The book was written in 2014 when Isis was at the height of its success after capturing Mosul, and was sweeping through western Iraq and eastern Syria. I described the Isis victories and tried to explain how the movement had apparently emerged from nowhere to shock the world by establishing the Islamic State, an entity which at its height ruled 8 million people and stretched from the the outskirts of Baghdad to the Mediterranean.
A picture of the book, Le Retour des Djihadistes, was tweeted by Quentin Sommerville, the intrepid BBC Middle East correspondent, who is travelling through the deserts of Deir ez-Zor and reporting what may be the last pitched battles fought by Isis. The book had presumably belonged a French-speaking Isis fighter: many Isis volunteers came from Tunisia, Algeria and Morocco, as well as from France itself, and may now be trapped in this corner of Syria.
But is this truly the last round for Isis? The Islamic State no longer controls territory, but will it live on as an ideology inspiring a core of fanatical believers who will seek to rise again? They know that the US wrongly declared that al-Qaeda in Iraq, the precursor of Isis, was dead and buried in 2007-08. Isis hopes to repeat its previous resurrection by waiting for its many enemies to relax their pressure and to fall out among themselves.
The book found in Deir ez-Zor tried to explain how Isis had escaped decisive defeat last time around, so an Isis fighter might have been interested in reading it in the hope of finding out how his movement might survive today. I wrote that al-Qaeda in Iraq was never quite as dead as people imagined: I had Iraqi business friends who were forced to pay it protection money in Mosul even when it was at the nadir of its fortunes. It was notorious that the Iraqi army of the day was a corrupt money-making racket with “ghost” battalions, from which money for non-existent soldiers, their fuel and supplies was siphoned off by crooked officers. I thought that Iraqi politicians were exaggerating when they told me that the army was never going to fight but they turned out to be right.
The most important factor reopening the door to Isis was the civil war in Syria after 2011, where the armed opposition was rapidly taken over by jihadis directed by battle-hardened commanders sent by al-Qaeda in Iraq. Well-organised fanatics willing to die for a cause and experienced in warfare will always dominate their own side when serious fighting gets under way. I portrayed Isis as an Islamic version of the Khmer Rouge and, like their Cambodian counterparts, they systematically committed atrocities to terrify and demoralise their opponents.
Could all this happen again, or are we looking at the final chapter of the Isis nightmare as the group is cornered in Syria and driven into the desert wastes of Iraq? Perhaps they will survive in small numbers, depending what resources in men and materials they preserve in their hideouts. Occupying armies almost invariably alienate local populations and a resurgent Isis might be able to exploit this. Their reputation for savagery was such that they can give the impression that they are still in business by carrying out a few limited attacks.

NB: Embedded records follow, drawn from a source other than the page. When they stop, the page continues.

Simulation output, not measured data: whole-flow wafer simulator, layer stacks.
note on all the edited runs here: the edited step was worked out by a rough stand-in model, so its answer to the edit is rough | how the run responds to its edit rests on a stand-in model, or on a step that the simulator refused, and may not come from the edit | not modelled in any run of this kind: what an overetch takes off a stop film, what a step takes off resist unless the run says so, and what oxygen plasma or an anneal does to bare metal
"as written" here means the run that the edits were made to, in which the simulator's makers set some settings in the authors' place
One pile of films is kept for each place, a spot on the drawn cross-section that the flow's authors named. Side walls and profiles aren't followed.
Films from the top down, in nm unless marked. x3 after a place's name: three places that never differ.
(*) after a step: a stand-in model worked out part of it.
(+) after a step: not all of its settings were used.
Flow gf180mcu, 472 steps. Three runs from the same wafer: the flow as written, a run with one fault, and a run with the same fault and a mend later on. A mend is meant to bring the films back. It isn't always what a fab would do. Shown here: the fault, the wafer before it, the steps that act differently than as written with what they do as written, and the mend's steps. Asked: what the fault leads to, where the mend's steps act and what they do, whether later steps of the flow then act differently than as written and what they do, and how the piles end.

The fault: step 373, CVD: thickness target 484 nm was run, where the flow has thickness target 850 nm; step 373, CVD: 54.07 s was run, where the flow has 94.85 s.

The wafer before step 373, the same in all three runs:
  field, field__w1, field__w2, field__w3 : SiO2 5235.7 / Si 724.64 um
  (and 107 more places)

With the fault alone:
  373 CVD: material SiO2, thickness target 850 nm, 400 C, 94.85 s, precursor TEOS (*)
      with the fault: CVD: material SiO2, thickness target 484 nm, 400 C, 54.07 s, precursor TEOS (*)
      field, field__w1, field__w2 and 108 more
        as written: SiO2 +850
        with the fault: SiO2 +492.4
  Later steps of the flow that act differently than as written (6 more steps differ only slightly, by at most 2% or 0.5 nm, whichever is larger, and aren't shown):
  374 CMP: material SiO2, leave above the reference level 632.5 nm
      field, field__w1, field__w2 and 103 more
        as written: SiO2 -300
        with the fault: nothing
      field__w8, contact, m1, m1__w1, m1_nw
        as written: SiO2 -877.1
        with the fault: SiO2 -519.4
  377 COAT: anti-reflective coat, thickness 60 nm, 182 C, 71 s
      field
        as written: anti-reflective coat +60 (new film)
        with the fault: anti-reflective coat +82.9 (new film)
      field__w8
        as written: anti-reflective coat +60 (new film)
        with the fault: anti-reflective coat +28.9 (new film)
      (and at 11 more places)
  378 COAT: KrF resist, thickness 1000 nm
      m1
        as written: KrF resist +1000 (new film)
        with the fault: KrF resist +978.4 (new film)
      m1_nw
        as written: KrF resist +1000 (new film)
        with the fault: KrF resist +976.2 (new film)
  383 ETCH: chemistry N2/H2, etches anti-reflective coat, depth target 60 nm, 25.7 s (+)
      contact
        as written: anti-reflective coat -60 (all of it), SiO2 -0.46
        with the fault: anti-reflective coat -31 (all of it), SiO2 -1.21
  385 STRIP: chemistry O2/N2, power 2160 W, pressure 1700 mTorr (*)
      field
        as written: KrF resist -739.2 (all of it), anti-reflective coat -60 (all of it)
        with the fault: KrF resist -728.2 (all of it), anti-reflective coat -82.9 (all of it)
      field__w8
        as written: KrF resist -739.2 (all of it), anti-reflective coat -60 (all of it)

I was in Baghdad last year when there were some gruesome killings and kidnappings on the main road north to Kirkuk. These were pinpricks compared to the massacres of 2014, but they were enough to produce extreme nervousness in the capital, where people spoke with real fear of Isis being reborn.
I do not believe that this is going to happen because Isis no longer has the advantage of surprise as it did in the past. The surprise in 2014 was greater than it should have been because Isis had been winning local battles and taking territory for some time. I had made Abu Bakr al-Baghdadi, the Isis leader, the Independent Middle East man of the year for 2013. But a consequence of the unexpected emergence of Isis five years ago is that nobody is ever again going to underestimate them. The Iraqi army of today is very different from the old and recaptured Mosul after overcoming ferocious Isis resistance.
Isis could and probably will revert to guerrilla warfare and high-profile terror attacks to show that it is still an enemy to be feared. The pictures of the suicide vests studded with ball bearings from Deir ez-Zor show that suicide bombing is still an essential part of their tactics. But Isis no longer has the resources of the well-organised Islamic State to recruit, train and finance suicide bombers on the industrial scale of the past.
An invasion of northeast Syria by Turkey, which denounces the Kurdish YPG soldiers fighting Isis with American support as terrorists, could relieve the pressure on the jihadis. Another danger is that former Isis and al-Qaeda fighters will be absorbed into the Arab militia units allied to Turkey, which have already carried out ethnic cleansing of Kurds and Yazidis from the Kurdish majority Syrian province of Afrin that Turkish-led forces captured last year.
Governments have by-and-large learned about the threat posed by Isis and are not going to allow it to rise again. But, in another important sense, the US, UK and allied governments have learned nothing from their disastrous actions in the Middle East and North Africa over the past 20 years which opened the door to Isis. During this period, they repeatedly denounced dictatorial but powerful national leaders – Saddam Hussein, Muammar Al Gaddafi, Bashar al-Assad – as illegitimate and instead supported shadowy opposition figures with whom they were friendly as the true leaders of their countries.
The result was invariably disastrous: in July 2011, to take but one example, the British government announced that it was recognising the rebel council in Libya as the sole governmental authority there. But the rebels turned out to have little real power other than that provided by Nato, making it inevitable that a post-Gaddafi Libya would collapse into criminalised anarchy.
Fast forward to Venezuela this week when the US, along with the UK, Canada and a bevy of South American states, declared that the opposition leader Juan Guaido is the country’s legitimate ruler, replacing President Maduro.
The UK foreign secretary, Jeremy Hunt, said the hitherto little known Guaido was the right person to take the country forward, though there is no obvious reason to think so. On the contrary, we are seeing the same sort of crude imperial overreach producing failed states and chaos that brought calamity to Afghanistan, Iraq, Libya and Yemen. The terrible lesson of the rise and fall of Isis has taught leaders in Washington and London very little.